When Alex Rodriguez popped out to second with one out and nobody on in the eighth inning yesterday, he heard boos as he returned to the Yankees dugout. Through two games, A-Rod hasn’t done much with the bat: In Game One, he went 0-for-5 with two strikeouts, picking up an RBI on a first-inning ground out. Yesterday, in Game Two, he went 0-for-3 with a walk.
But there’s an added wrinkle to A-Rod’s struggles in this series: It’s not so much a question of whether he can hit in the clutch — we think the 2009 postseason proved he can — but a question of whether he can physically hit at all right now. A-Rod isn’t making any excuses for himself, but it’s a fact that he’s had issues with his knee and thumb this season. And while Joe Girardi insists that the knee soreness that kept him out of the season finale was no big deal, it’s fair to wonder what exactly Rodriguez is playing through right now, considering that he doesn’t look like himself at the plate. (Keep in mind, he also hit just .191 in nineteen regular season games after coming off the disabled list on August 21.) To be honest, if A-Rod isn’t 100 percent, dropping a banged-up A-Rod down in the lineup this year would make more sense than dropping a struggling A-Rod to eighth did in 2006, not that we expect Girardi to actually do it.
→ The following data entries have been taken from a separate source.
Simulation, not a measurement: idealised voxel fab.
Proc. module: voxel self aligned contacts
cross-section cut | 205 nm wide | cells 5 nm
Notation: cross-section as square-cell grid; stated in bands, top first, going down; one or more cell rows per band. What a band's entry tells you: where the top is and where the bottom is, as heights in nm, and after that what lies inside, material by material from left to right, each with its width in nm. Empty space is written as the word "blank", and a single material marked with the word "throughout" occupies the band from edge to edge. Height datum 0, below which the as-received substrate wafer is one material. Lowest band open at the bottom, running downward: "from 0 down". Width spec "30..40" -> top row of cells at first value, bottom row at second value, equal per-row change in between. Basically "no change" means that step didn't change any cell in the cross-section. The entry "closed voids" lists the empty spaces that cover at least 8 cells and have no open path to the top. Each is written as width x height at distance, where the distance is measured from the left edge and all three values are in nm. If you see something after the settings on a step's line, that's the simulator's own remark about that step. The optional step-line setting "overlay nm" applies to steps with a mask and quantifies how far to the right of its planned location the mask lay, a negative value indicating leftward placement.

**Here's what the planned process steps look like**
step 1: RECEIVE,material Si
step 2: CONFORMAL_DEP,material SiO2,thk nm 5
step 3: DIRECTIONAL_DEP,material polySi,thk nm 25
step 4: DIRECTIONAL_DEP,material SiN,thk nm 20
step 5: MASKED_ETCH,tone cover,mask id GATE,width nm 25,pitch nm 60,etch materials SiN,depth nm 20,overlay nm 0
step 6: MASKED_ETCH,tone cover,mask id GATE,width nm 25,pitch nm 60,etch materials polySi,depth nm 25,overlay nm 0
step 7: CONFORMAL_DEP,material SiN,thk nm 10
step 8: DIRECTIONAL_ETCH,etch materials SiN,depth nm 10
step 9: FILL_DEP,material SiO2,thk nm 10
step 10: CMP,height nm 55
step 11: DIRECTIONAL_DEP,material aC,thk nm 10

Yankees fans can be excused for being frustrated yesterday: Their team didn’t have a hit until the sixth inning after all. But we really did think the days of booing A-Rod were over. Look, he’s not the only established player on this team that fans are willing to boo, but he’s certainly the most accomplished of them. Fans demand that A-Rod prove himself over and over again, even after the two MVP awards he won here, and even after the 2009 World Series run. And so, fair or not, he becomes something of a scapegoat. The star player that fans have always been comfortable booing is struggling more than anyone. Now that we think about it, those eighth-inning boos were inevitable.
Here’s A-Rod, after the game:
“There’s no need to even get emotional,” he said. “Again, it’s one pitch at a time. One big hit can change this whole series around. You really have to stay in the moment. Like Phil Jackson, you have to go into a little bit of a zen mode.”
We’re not sure that failing to “stay in the moment” is A-Rod’s biggest problem right now. (“Swinging late on fastballs” would seem to be the bigger concern.) But he’s right about one thing: One big hit could turn this series around for the Yankees, and for A-Rod, particularly heading into what may very well be a pitchers’ duel in Game Three. But while he might still have time to turn this around, whether his body will let him is a different question entirely.